Friday, January 17, 2014

Revenue Publishes Ruling on 'Substantial Nexus' Related to Storing Clients' Catalogs at Indiana Facilities

DEPARTMENT OF STATE REVENUE


Revenue Ruling #2013-08 ST
December 3, 2013







ISSUES


Indiana Sales Tax – "Substantial Nexus"



A company ("Taxpayer") is seeking an opinion as to whether storing its clients' catalogs at its Indiana facilities prior to the distribution of those catalogs to recipients throughout the United States, including in Indiana, constitutes "substantial nexus" such that its clients would have an obligation to collect and remit sales tax on transactions sourced to Indiana.





STATEMENT OF FACTS



Taxpayer provides the following facts regarding its request for a revenue ruling. Taxpayer, which is located in Indiana, is in the business of producing, storing, and distributing catalogs for its clients. In particular, Taxpayer asks:



Does storage by an out-of-state retailer of catalogs at Taxpayer's facilities in Indiana, prior to the distribution of those catalogs by Taxpayer to recipients throughout the United States, including Indiana, constitute "substantial nexus" for the retailer in the state or otherwise require the out-of-state retailer to collect, remit, or report Indiana sales/use taxes or business activity taxes?



DISCUSSION



Indiana imposes an excise tax, known as the state gross retail tax (i.e., "sales tax"), on all retail transactions made in the state. I.C. 6-2.5-2-1(a). The person who acquires the property in a retail transaction is liable for the tax on the transaction, which is paid to the retail merchant. In a typical situation, the retail merchant is statutorily required to collect and remit the tax as an agent for the state. I.C. 6-2.5-2-1(b).

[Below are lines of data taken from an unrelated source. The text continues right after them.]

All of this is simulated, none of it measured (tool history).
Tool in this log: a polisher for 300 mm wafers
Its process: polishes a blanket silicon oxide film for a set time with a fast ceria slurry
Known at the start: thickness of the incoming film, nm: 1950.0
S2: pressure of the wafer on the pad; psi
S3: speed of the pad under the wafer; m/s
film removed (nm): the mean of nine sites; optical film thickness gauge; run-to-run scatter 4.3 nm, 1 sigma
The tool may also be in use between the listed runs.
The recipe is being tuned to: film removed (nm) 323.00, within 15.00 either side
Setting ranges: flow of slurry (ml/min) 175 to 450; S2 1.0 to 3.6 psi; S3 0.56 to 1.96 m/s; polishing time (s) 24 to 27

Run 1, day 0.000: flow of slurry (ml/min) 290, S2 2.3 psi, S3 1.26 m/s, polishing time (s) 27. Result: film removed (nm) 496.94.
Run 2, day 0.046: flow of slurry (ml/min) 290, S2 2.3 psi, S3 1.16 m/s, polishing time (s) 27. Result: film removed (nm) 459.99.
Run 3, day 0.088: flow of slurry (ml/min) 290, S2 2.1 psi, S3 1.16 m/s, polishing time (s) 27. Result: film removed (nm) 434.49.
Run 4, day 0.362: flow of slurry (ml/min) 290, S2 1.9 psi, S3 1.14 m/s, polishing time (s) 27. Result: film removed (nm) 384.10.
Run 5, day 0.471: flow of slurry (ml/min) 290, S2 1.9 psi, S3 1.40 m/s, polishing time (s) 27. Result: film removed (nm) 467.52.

However, the United States Constitution places limits upon Indiana's ability to compel merchants to collect and remit sales tax. These limitations stem from both the 14th Amendment's Due Process Clause as well as the Commerce Clause, both of which were discussed, distinguished, and explained by the United States Supreme Court in Quill Corp. v. North Dakota By and Through Heitkamp, 504 U.S. 298 (1992).



Particularly relevant (and dispositive) in this instance are the Court's comments with regards to the Commerce Clause. The Court has determined and reaffirmed that with regards to a tax imposed by a state, such a tax will be sustained against a Commerce Clause challenge so long as the "tax [1] is applied to an activity with a substantial nexus with the taxing State, [2] is fairly apportioned, [3] does not discriminate against interstate commerce, and [4] is fairly related to the services provided by the State." Id. at 311. (Emphasis added.) And in Quill, the Court reaffirmed that, at the very least, "substantial nexus" with a state for Commerce Clause purposes must include some kind of physical presence in that state. Id.



In the situation herein at issue, as presented by Taxpayer and as understood by the Department, Taxpayer's clients' only presence here in Indiana is their advertising catalogs. Without more, the Department finds this to fall short of the physical presence requirement contemplated by Quill and its progeny. And without more, Taxpayer's clients lack the physical presence required for a finding of substantial nexus with Indiana. Accordingly, Indiana cannot compel Taxpayer's clients to collect and remit sales tax on their transactions sourced to Indiana absent more of a physical presence in the state.



RULING



Taxpayer's clients lack the physical presence required to find that they have substantial nexus with Indiana. Accordingly, Taxpayer's clients are not required to collect and remit sales tax on their transactions sourced to Indiana absent more of a physical presence in the state.